Harmans Lawyers
13 June 2024

Home ownership structure and estate planning considerations

All Articles & News, Residential Property

When reviewing your asset protection and estate planning matters, if you own your home with your spouse, you should consider whether your current ownership structure best suits your needs.

Many couples own their property as joint tenants which means that on the death of the first of you, the property automatically passes to the survivor by the law of survivorship, meaning the surviving partner will take the entire property in their own name.

An alternative form of legal ownership where two (or more) people own property together is tenants in common, where the property is owned in distinct shares, most commonly as tenants in common in equal shares.  The rule of survivorship does not apply here, and you determine what happens to your share of the property on your death in your Will.
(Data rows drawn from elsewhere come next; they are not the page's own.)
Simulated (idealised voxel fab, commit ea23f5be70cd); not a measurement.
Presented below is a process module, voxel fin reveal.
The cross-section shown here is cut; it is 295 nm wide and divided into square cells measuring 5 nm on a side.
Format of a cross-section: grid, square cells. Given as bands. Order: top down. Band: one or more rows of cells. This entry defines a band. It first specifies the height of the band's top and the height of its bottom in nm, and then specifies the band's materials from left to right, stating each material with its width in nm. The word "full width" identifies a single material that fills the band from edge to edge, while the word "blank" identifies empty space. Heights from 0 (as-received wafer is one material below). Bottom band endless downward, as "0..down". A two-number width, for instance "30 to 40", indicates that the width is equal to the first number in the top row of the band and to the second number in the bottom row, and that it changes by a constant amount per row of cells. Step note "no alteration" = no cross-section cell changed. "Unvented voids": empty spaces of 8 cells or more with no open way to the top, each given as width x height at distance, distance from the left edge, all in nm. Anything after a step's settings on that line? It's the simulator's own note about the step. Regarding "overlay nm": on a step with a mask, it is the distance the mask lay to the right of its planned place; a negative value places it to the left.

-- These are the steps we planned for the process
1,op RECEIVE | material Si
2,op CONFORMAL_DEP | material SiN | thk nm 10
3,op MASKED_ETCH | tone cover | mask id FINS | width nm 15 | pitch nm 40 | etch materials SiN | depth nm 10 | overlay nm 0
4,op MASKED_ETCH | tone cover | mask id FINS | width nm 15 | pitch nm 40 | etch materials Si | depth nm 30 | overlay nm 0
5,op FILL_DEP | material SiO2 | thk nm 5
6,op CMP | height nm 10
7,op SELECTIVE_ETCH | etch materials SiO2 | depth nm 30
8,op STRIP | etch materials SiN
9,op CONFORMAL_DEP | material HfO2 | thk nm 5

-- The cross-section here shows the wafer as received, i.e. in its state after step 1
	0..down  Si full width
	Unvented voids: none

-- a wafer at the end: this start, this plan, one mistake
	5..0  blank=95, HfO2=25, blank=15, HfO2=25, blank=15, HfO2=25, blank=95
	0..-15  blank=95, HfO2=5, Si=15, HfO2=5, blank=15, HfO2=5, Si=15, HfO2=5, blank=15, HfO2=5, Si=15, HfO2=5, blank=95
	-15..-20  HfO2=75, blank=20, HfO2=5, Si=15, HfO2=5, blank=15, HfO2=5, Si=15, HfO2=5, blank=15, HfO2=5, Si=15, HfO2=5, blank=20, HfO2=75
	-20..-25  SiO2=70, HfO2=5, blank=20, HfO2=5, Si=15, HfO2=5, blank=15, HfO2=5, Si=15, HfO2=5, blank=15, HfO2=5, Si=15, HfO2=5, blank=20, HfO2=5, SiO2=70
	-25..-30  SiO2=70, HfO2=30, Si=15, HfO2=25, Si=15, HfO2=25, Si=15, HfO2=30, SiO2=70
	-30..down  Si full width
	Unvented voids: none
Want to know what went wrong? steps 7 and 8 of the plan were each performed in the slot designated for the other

Often with tenants in common you will leave a life interest in your share of the property to your spouse or partner in your Will. The Executor(s) of your Will will be instructed to allow your spouse or partner to live in the property for the remainder of their lifetime (or a shorter period in certain circumstances), with certain conditions around looking after the property and covering all the outgoings. Upon your spouse’s death, your estate’s half share of the property is distributed to the residual beneficiaries stated in your Will. This can be advantageous if the surviving spouse needs to make an application for a Residential Care Subsidy as they will only include the value of their share of the property as an asset, and your share remains safeguarded for the benefit of your intended beneficiaries.